### Identify objects in SDSS Moving-Objects Catalogue DR1 with rocks.

In [1]:
import numpy as np
import pandas as pd
import rocks

import nest_asyncio  # these two lines are required for asynchronous 
nest_asyncio.apply()  # operations in jupyter notebooks 

Download SDSS MOC1 (6.2MB) from [https://faculty.washington.edu/ivezic/sdssmoc/sdssmoc1.html](https://faculty.washington.edu/ivezic/sdssmoc/sdssmoc1.html)

In [2]:
data = pd.read_fwf(
    "https://faculty.washington.edu/ivezic/sdssmoc/ADR1.dat.gz",
    colspecs=[(244, 250), (250, 270)],
    names=["numeration", "designation"],
)

print(f"Number of observations in SDSS MOC1: {len(data)}")

# Remove the unknown objects
data = data[data.designation.str.strip(" ") != "-"]
print(f"Observations of known objects: {len(set(data.designation))}")

# Unnumbered objects should be NaN
data.loc[data.numeration == 0, "numeration"] = np.nan

Number of observations in SDSS MOC1: 58117
Observations of known objects: 10585


Get current designations and numbers for objects.

In [3]:
# Create list of identifiers by merging 'numeration' and 'designation' columns
ids = data.numeration.fillna(data.designation)
print("Identifying known objects in catalogue..")
names_numbers = rocks.identify(ids)


Identifying known objects in catalogue..


The names and numbers are returned in the order of the passed identifiers. We can add them to the SDSS data using a simple list comprehension.

In [4]:
# Add numbers and names to data
data["name"] = [name_number[0] for name_number in names_numbers]
data["number"] = [name_number[1] for name_number in names_numbers]

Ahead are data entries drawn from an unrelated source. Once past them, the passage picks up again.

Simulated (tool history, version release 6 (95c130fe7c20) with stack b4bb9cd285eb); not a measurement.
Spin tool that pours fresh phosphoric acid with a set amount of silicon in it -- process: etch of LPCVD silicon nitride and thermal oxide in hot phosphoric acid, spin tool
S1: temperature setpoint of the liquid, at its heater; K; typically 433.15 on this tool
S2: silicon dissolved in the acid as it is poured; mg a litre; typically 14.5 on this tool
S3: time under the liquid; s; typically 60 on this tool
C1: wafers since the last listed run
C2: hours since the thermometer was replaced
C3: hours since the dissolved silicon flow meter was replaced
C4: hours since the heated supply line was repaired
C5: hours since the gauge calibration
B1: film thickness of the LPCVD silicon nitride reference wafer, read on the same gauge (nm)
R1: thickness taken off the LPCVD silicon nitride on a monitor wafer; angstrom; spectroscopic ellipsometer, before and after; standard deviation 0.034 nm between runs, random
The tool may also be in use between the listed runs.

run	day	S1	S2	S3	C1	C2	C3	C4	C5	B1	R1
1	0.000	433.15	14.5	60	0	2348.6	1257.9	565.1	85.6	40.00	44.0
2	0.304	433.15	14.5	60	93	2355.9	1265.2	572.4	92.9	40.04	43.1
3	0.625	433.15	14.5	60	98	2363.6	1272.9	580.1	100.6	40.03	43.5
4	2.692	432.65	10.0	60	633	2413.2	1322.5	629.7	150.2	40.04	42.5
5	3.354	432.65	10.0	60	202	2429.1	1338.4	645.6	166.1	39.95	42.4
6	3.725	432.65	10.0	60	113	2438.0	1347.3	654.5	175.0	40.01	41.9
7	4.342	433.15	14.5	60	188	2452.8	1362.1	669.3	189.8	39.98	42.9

# Print part of the result
data.number = data.number.astype("Int64")  # Int64 supports integers and NaN
data.head()

Unnamed: 0,numeration,designation,name,number
1,,1999_RL189,1999 RL189,159415
3,11659.0,1997_EX41,1997 EX41,11659
7,3633.0,Mira,Mira,3633
8,,2765_P-L,2765 P-L,39383
9,,2000_SR274,2000 SR274,62569